How to execute on every 100 rows of data?

One Star

How to execute on every 100 rows of data?

Hey,
I am pretty sure talend should be able to do this task relatively easily, but I am not sure the best way to go about it.
I have 100,000 rows of data, but an API I am calling can only take 100 rows of data per API call.
I would like to execute an API call on 100 rows each time until I have looped through the full 100,000 row data set.
Any advice/recommended components on going about this is much appreciated.
Thanks,
Brian
Seven Stars

Re: How to execute on every 100 rows of data?

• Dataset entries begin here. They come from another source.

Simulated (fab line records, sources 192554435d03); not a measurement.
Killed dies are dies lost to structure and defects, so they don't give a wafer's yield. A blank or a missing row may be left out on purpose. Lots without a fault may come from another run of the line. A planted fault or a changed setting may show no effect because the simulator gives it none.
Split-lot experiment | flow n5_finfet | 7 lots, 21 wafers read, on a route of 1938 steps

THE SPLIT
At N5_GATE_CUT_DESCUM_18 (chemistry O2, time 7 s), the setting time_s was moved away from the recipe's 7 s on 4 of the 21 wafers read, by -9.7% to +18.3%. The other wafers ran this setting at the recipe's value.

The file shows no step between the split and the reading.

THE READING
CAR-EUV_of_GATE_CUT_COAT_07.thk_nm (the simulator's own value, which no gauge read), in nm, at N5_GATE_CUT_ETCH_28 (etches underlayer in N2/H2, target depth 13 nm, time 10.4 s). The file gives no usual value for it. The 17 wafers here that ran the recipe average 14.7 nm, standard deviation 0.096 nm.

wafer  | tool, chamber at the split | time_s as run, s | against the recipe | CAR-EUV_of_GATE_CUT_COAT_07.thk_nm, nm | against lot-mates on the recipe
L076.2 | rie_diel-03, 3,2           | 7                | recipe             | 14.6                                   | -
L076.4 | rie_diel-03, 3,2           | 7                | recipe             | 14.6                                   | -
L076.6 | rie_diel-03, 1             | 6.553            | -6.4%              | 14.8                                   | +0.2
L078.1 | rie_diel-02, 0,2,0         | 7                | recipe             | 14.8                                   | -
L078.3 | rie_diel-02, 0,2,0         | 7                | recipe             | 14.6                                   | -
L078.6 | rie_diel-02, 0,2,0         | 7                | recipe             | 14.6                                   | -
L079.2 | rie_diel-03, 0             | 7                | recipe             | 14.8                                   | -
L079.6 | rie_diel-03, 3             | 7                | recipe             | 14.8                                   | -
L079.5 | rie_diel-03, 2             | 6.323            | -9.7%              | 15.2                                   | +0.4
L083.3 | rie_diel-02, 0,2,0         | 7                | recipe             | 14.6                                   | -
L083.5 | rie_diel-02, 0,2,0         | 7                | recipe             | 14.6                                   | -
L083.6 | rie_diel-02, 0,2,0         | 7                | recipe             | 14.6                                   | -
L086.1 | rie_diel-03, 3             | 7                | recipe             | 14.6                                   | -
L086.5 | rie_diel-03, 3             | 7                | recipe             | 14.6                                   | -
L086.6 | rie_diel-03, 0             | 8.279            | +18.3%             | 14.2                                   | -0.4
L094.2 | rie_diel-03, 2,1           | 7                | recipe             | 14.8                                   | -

How are you constructing the API call and passing the data - in tJavaRow?
One Star

Re: How to execute on every 100 rows of data?

I am using the tSoap component to perform the API call.
I am thinking use tFlowToIterate --- something that counts to 100 --- tIterateToFlow (some how batch it into groups of 100) and then execute off each batch
Seven Stars

Re: How to execute on every 100 rows of data?

I think the main problem is how to aggregate the 100 rows of data to pass in one tSOAP. If you can do that, then calling the tSOAP only for every 100th row is quite easy e.g.
(construct your SOAP call aggregating the 100 rows of data) --> tFilterRow advanced: Numeric.sequence("s1",1,1)%100==0 --> tSOAP --> (reset your SOAP call construct to start with the next set of 100 rows)
Don't forget OnSubjobOK --> tSOAP for the remaining data rows in excess of a multiple of 100.
One Star

Re: How to execute on every 100 rows of data?

Yeah, I am trying to figure out how to batch the data every 100 rows, but I like the idea of calling tSoap every 100th row.
One Star

Re: How to execute on every 100 rows of data?

I am thinking about creating a temp table or temp file and number the rows. Then use tFilter and only allows rows with numbers 100 or less to be sent, the rest get sent back to the temp file renumbered.
Loop until the temp file/table is empty.
One Star

Re: How to execute on every 100 rows of data?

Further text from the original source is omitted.